I rarely bat an eye when I catch wind of celebrities who decide to divorce. That said, I still care as the dissolution of a marriage is a painful ordeal for all involved, but I can’t help but wonder if we expect unions formed in Hollywood to be short-lived. Conversely, it’s refreshing to see marriages in Tinseltown that go the distance year after year. For instance, there’s Michael J. Fox and Tracy Pollan (29 years); Julia-Louis Dreyfus and Brad Hall (30 years); and Denzel Washington, married to his wife Pauletta since June 25, 1983.
Of an enduring marriage, Washington said to The Guardian in 2010, “There is no secret to the perfect marriage. I have been married 27 years to Pauletta. Everybody has their ups and downs; we’ve had ours. It’s hard work, you know. But we made a commitment. A spiritual foundation helps everything — marriage, work, peace of mind.”
Like Denzel and Pauletta, I also recognize that a spiritual foundation equips both husband and wife to go the distance. To put another way, we need not look further than the holy Scriptures as a complete and compelling framework for marital wisdom. The 31st chapter of Proverbs speaks of an “excellent wife” who is clothed with “strength and dignity.” Solomon discusses the power of a pair in Ecclesiastes, writing, “Two are better than one, because they have a good return for their labor: If either of them falls down, one can help the other up.” And the apostle Paul summarizes the complexity and longevity of love in I Corinthians 13. “Love never fails,” he declares, a concise summary of the preceding verses about mutual sacrifice for the betterment of another.

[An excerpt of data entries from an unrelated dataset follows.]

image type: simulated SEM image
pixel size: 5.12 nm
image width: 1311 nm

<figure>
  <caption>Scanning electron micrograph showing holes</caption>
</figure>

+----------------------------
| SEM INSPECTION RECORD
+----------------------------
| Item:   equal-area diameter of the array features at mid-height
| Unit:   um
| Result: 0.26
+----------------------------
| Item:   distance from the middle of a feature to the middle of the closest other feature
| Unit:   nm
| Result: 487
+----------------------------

Indeed, I Corinthians 13 provides a worthy description for a vibrant marriage. However, I recently discovered that the best love can be easily usurped when the mouth opens and the tongue speaks. The writer James discusses the stinging power of the tongue at length, going so far to say that it is “a fire, a world of evil among the parts of the body,” and incapable of being tamed by any human being. With this in mind, consider James 1:19 in the context of building a Christ-centered marriage. “My dear brothers and sisters, take note of this: Everyone should be quick to listen, slow to speak and slow to become angry.”
Quick to Listen
“Everyone should be quick to listen.” Notice that James isn’t singling out either gender. “My dear brothers and sisters,” he says. Men and women. Husbands and wives. In times of marital conflict, choose to listen without interrupting. Solomon says that speaking before listening is folly and shameful (Proverbs 18:13), and I’ll be the first to admit that I’ve interjected a defense before allowing my wife to completely finish speaking during arguments.
In the same chapter of Proverbs, Solomon calls people who “delight in airing their own opinions” without taking the time to understand, fools. Or in the eloquent words of St. Francis of Assisi, “Seek to understand before seeking to be understood. Maybe these two men are saying, “Don’t be foolish.” Accordingly, the next time a disagreement emerges in your relationship—which is not limited to marriage as every relationship encounters disputes—listen first.
Slow to Speak
If a fool rejoices in airing his or her thoughts with no regard to understanding, the wise, after listening, speak. But they speak slowly. They choose their words carefully so clarity is articulately verbalized. Furthermore, they strive, as difficult as it might be in the moment, for gentleness, as gentleness turns away wrath (Proverbs 15:1). My wife and I occasionally raise our voices in spirited disagreements, but we mutually decided at the outset of our marriage to never yell.
As the son of parents who divorced, I’ve observed enough yelling for a lifetime. As a first-time father, that practice stops with me. On a related note, speaking slowly should also be accompanied by eye contact, a waning practice in our culture I might add. This indicates that attention and focus are being given to the speaker; it’s a clear sign of respect too.
Slow to Anger
In response to James 1:19, author Jon Bloom says that we should respond with, instead of anger, “patience, graciousness, honesty, clarity, and, if possible, brevity.” In verse 20, James writes, “Human anger does not produce the righteousness that God desires.” To put another way, relational clashes will strengthen the marriage if they are guided by the right anger, meaning anger that doesn’t lead to sin (Ephesians 4:26).
Along with interrupting my wife during arguments, I’ll further confess that I’ve gone to bed angry—despite Paul’s instruction to the contrary. Settling discord before the sun sets is hard, and unresolved conflict at 10 p.m. grows increasingly difficult as fatigue sets in and angst grows. Still, as author Marshall Segal writes, “One practical reason not to trust our anger to time is that delaying reconciliation almost always makes reconciliation harder.” Since anger doesn’t bring about the righteous life that God desires, husband and wife should strive to reconcile all strife before the next day. “Weeping may stay for the night, but rejoicing comes in the morning,” writes David.
Abounding in Love
Thank God that he is slow to anger and abounding in love. God is love. What’s more, he has graciously provided men and women who have committed to marriage a text that provides remarkable counsel. “All Scripture is God-breathed and is useful for teaching, rebuking, correcting and training in righteousness,” writes Paul. There’s the Proverbs 31 woman and the treatise on love in I Corinthians 13 and the power of togetherness in Ecclesiastes. I’m currently grateful for James and his admonition to listen first, speak slowly, and refrain from anger. I sometimes do the opposite during disagreements with my wife, but we’ve committed to uphold James 1:19, a “marriage motto” if you will, till death do us part.